An exciting time to be a CFO? Of course it is, says Naomi Hill, vice president of finance and CFO of IBM UK and Ireland. Part of the excitement is derived from the breadth and reach of the job, where the CFO role reaches out across the whole spectrum of the organisation and interacts with all the other leaders in the business: marketing, HR, IT and sales, as well as the CEO. ‘With the technology changes and advances – and this is relevant to all CFOs – every day we have new opportunities to use data,’ says Hill.

Data, according to IBM, is the world’s new natural resource. ‘Leveraging data we can interpret and use to model new understandings brings additional value into the business,’ says Hill. IBM sees data as transforming decision-making, and that is having an impact on the role of the CFO. This transition is spurred on by the rate of technology change. For instance, it is creating a business environment where industries are converging. An example is online retailers linking up with bricks-and-mortar grocery chains. Innovative technology is allowing new competitors to enter markets as barriers tumble – consider the impact of Uber on the taxi business or Airbnb on accommodation and leisure, for example. (See box on IBM’s CFO survey from its Institute for Business Value.) ‘The top line is that CFOs will continue to need to spur innovation as well as react to it, that digital will dominate relationships with clients, pushing us to collaborate in new ways with customers and suppliers,’ Hill says.

In post for just under three years, Hill describes herself as the financial steward of the company. But she is much more than just that. She is an adviser to the business, leveraging technology and information in order to provide business insight. With her finance teams, Hill works alongside the IBM general management, providing financial expertise to the business. This extends to collaborating with IBM finance colleagues around the world.

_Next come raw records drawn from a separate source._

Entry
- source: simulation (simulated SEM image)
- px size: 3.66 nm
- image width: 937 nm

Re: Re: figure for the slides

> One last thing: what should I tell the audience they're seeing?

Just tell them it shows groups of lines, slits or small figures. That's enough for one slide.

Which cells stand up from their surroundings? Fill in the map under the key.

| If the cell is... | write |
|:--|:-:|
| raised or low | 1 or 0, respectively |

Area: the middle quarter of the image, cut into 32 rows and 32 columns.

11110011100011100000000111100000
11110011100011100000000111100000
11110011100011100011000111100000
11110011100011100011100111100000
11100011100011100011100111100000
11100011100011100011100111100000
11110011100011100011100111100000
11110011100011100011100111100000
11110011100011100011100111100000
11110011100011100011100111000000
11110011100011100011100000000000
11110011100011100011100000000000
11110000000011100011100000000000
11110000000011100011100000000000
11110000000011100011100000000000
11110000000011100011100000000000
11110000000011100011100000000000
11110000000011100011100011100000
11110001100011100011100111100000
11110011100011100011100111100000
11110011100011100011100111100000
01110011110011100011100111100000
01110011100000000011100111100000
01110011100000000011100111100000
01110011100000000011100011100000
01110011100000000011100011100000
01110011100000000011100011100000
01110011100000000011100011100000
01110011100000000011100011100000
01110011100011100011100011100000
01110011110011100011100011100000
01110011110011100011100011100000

Hill cites a host of areas where she has broad responsibility and oversight – accounting, tax, treasury, statutory accounting, acquisitions and divestitures – which all help to inform and establish the company and financial strategy. 

Company in transition

And that strategy has changed. Still a leading, global technology player, IBM is a company in transition, focusing on strategic imperatives – cloud computing, mobile, analytics, social and security – rather than its older hardware, software and services businesses. Such a transition has weighed on results, but IBM insists it manages for the long term and the investment is paying off.

That investment covers every part of the business. Building skills in the finance team ensures that the company can benefit from technical accounting expertise as well as the broader business insight. IBM operates a single finance model globally, deploying a mix of centralised and decentralised teams. Some are clustered in centres of excellence, which aim to benefit from economies of scale and commonality of interest; taxation, treasury, management and statutory reporting are examples. As well as using those, Hill can also call upon local teams in the UK that analyse information and use tools such as predictive analytics to directly support and advise the business through detailing and establishing trends emerging from the market place. Predictive analytics is statistical analysis that makes use of historic data to provide an accurate benchmark for predicting future activity. And it is of major interest to IBM in driving its business and working with its customers.

Geography is of little import to finance; the teams could be local or global, they could be virtual, wherever and however it makes sense to operate and leverage the skills required. Beneath the CFO, IBM has divisional CFOs working in the main area of the business. ‘We have been evolving that model; the technological advances and the transformation we’re going through enable us to establish these ways of working but we continually look at the model to see where the best place is to get those skills,’ Hill says. 

An example of change from Hill’s direct experience is in a former role as treasury manager in Portsmouth. The treasury team’s roles included working on leasing deals, arranging financing for customers and interacting with the banks. Now, the treasury function for IBM is centrally located, providing services to all the territories rather than establishing an individual treasury in each country or region. As well as finance working in specialist teams, Hill has financial professionals whose role is to sit alongside the business, providing direct and immediate business analysis, interaction, advice and guidance.

Beyond score-keeping

Skills is a topic that crops up time and again – having them and keeping them up to date. Only by maintaining those skills can finance help to drive business value and insight. Hill says that as the IBM finance teams become more skilled – in terms of technology, marketplace, industry knowledge – it enables ‘amazing opportunities for the CFO to move beyond the role of scorekeeper to adding value and shaping the company’.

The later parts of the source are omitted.